Millennium, the pioneering vegan restaurant that spent decades as a Bay Area culinary institution, is shutting its doors for good. After 31 years — first in San Francisco, then in Oakland near the Rockridge BART stop — the restaurant simply couldn't keep the lights on anymore.

It's a bummer. Losing any small business that survived three decades in this economy deserves a moment of genuine respect. But let's talk about the elephant in the (plant-based) room.

As one Bay Area resident put it perfectly: "People are writing across social media 'So devastated to hear, I had such an amazing meal 10 years ago there' and not seeing the irony." That's the whole story right there. Nostalgia doesn't pay the rent. Instagram tributes don't cover food costs. If your last visit was during the Obama administration, you're not a loyal customer — you're a eulogist.

Millennium's trajectory mirrors a broader pattern in Bay Area dining. The restaurant originally operated in San Francisco before relocating to Oakland, a move that likely cut costs but also cut foot traffic. One local noted bluntly that "the business plan for vegan establishments used to be 'they have nowhere else to go!'" That's changed dramatically. Vegan and plant-based options are everywhere now — fast casual spots, upscale competitors, even chain restaurants. The market that Millennium helped create eventually commoditized what made it special.

And here's the fiscally uncomfortable truth: no amount of community goodwill, Kickstarter campaigns, or government small-business programs can substitute for customers actually showing up and spending money on a regular basis. Millennium reportedly relied on crowdfunding to help finance its Oakland chapter. That's a warning sign, not a success story.
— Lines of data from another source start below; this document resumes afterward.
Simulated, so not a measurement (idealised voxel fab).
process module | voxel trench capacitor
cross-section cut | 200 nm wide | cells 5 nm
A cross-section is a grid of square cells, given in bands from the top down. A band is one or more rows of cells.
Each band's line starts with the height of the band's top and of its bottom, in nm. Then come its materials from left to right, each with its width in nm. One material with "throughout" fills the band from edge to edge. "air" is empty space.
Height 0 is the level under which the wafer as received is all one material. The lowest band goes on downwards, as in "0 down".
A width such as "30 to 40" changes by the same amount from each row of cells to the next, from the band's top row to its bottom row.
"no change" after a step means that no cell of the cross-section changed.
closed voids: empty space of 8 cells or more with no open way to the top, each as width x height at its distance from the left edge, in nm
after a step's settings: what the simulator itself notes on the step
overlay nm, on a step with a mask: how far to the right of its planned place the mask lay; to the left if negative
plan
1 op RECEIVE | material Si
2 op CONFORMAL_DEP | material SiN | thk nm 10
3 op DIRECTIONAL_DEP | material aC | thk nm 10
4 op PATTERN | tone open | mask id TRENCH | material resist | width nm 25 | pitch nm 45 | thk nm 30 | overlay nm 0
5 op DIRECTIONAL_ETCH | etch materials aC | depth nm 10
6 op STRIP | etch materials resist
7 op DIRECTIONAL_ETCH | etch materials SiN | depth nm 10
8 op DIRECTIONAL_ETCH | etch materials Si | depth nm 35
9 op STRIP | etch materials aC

Another longtime vegetarian was even more candid: "The sad reality is this place was pretty mid, at least when it was in SF. I never left feeling that the food was really good."

Ouch. But markets are honest in ways that social media mourning isn't. A business lives and dies by whether people choose to walk through the door — not by how sad they are when it closes. Millennium deserved better from the people now claiming to miss it. The flowers would've meant more while the restaurant was still alive.